Reviewing a book on prayer is an interesting beast to tackle. First, there is the issue of whether the author stays true to the Word. Is what they are saying biblically true? Second, there’s the issue of whether the author stays true to grace and doesn't fall into legalism. Is what they are saying holding true to the freedom that Christians have to pray and does it then take advantage of that, or do they only talk about a requirement to pray and the consequences of not? Third, there’s the issue of practicality. Does the author treat this book as another theology book on prayer or do they provide practical experiences to help the reader in their pursuit to pray?
Paul Miller’s A Praying Life does well in dealing with these issues. Very well. I have read a couple of books and listened to a handful of sermons on the subject of prayer, but this one takes the cake in my opinion.

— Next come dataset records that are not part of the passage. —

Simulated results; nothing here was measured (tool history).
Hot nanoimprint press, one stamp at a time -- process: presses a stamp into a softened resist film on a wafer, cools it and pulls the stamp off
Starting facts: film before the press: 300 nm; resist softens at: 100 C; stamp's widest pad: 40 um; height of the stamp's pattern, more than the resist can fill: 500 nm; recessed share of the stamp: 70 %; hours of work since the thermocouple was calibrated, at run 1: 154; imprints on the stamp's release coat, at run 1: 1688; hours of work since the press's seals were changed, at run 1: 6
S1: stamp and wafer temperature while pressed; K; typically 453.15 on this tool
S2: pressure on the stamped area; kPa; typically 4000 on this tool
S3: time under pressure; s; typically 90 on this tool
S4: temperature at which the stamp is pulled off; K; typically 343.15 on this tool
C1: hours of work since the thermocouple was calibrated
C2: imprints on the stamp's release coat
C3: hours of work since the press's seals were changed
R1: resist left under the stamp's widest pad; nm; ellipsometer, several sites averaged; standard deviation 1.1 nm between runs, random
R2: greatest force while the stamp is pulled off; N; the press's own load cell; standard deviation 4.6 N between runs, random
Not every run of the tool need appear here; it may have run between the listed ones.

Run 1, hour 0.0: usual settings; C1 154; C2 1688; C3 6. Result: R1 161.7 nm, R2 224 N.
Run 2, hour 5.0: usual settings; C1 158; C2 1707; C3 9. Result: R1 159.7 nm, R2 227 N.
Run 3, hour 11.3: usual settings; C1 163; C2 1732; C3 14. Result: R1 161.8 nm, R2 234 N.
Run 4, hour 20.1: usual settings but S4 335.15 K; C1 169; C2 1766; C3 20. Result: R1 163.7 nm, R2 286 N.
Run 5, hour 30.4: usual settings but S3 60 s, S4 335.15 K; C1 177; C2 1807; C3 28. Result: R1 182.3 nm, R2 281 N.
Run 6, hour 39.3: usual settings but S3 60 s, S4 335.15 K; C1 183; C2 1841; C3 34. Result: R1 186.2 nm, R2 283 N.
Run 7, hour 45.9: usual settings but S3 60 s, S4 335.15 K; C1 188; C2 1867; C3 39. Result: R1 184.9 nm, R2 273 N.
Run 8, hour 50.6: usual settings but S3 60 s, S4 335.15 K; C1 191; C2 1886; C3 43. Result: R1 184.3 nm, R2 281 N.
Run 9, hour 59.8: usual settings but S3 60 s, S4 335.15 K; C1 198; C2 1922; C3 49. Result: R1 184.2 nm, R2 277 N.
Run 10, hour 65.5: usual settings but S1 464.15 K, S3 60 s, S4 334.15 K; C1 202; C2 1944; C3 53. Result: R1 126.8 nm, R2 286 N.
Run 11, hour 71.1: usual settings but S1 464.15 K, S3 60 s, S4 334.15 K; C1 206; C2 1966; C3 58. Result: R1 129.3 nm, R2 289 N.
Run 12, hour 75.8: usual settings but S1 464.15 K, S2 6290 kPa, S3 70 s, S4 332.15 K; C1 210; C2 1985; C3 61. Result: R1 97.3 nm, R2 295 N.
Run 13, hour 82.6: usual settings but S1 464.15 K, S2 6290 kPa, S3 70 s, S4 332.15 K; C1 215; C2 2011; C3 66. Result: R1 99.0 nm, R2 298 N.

In terms of remaining biblically true I would say that Paul Miller does a good job. I can’t remember a time where I theologically cringed, or thought to myself, “Uh oh... What’s he talking about?” One thing that I wish there was more of would be explaining the different promises or verses regarding prayer. He does this a bit, but I wish he would have done it more. Paul Miller also does a great job of humbling the reader. He emphasizes that we have to pray like children who are helpless. That’s fantastic for me because I fall into the trap of thinking that I should pray to get better at prayer, or I should pray only because I know I should. Now it is easier to see that prayer is actually humbling ourselves before God and making our needs known to Him like children. On another note, this book does a great job of feeling real. A lot of books or sermons on prayer leave me in this weird state where I want to pray for three hours the next morning and if I don’t then I probably did not pray in the right way. I don’t pray because I’m making my needs known to God, or worshiping God as my Father, but I’ll just pray to... pray because the book told me I needed to. Miller stayed away from this. I came away feeling like it was possible for a Christian to pray at all times without ceasing. I think the table of contents give an insight into this: Part 1: Learning to Pray Like a Child (with chapter titles like Learning to Be Helpless), Part 2: Learning to Trust Again (with chapter titles like Following Jesus out of Cynicism), Part 3: Learning to Ask Your Father (with chapter titles like Why Asking Is So Hard), Part 4: Living in Your Father’s Story, and Part 5: Praying in Real Life. Miller does a great job of using his experiences to show the reader each aspect of prayer, which was very helpful for me. He’s a great story teller and is good at tying these in to what he’s speaking on.
Overall I would recommend A Praying Life for any Christian who struggles in prayer. This book has been a great help and encouragement to me. Paul Miller does an excellent job dealing with practical issues in prayer in such a way that will leave you wanting to pray.